Florida needs a giant condom
Tropical Storm Dean is now official. In five days, it's predicted to turn into a cat. 3 hurricane and the latest projections, though there is plenty of room for error, say Florida may be a target.
Here we go, again. I have two weeks to finish this Dorchester historical and they say we might get a hurricane? A big weally weally BIG one?
I'm sick and tired of hurricanes. After Wilma in 2005 dumped a tree on our house and caused lots of damage, I decided I've had enough. We have the brightest and best minds in science in this country, so why can't we invent something that keeps them away from my state?
Face it, Florida sticks out into the Atlantic and the Gulf like a giant, well, penis. South Florida, where I live, is the tip and Tallahassee is the balls. Considering what politicians do in Tallahassee, they do have plenty of ... balls.
It's like the whole damn state is dangling out there like manly parts, taunting hurricanes from August to October, the busy season, saying, "HERE I AM, WITH MY BIG GIANT MAN FLESH, COME AND GET ME!"
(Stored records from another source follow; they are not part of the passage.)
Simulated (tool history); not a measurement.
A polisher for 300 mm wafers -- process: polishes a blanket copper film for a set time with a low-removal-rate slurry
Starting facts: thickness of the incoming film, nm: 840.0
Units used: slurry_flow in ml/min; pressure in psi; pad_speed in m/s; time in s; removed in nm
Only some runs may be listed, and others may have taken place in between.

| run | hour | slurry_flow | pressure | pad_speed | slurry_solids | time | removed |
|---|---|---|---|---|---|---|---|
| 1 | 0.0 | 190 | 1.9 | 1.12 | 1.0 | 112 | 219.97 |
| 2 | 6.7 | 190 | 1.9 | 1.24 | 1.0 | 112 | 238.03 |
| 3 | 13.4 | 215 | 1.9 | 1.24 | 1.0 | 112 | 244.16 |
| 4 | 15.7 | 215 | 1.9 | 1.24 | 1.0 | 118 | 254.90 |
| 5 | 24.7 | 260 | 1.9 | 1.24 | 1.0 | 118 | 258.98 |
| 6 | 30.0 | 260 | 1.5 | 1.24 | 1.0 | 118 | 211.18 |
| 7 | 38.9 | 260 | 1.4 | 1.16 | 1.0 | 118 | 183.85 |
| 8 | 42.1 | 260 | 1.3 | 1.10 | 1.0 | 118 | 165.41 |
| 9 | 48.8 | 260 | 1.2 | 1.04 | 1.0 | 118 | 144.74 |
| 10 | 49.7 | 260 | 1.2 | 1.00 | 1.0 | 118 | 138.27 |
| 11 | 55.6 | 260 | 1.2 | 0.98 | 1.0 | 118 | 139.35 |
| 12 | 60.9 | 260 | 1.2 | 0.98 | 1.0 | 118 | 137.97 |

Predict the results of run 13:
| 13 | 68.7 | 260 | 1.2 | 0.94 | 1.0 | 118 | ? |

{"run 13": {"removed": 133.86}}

But hurricanes transmit the deadly STD. Storm Transmitted Disaster.
Now, using the analogy of sex, if Florida is a giant dick, then what do you need to protect a giant dick from an STD?
Why a giant condom, of course.
I suggest scientists invent a giant condom to wrap around the state of Florida for hurricane season. Magnum sized.
Maybe then I can chill during hurricane season.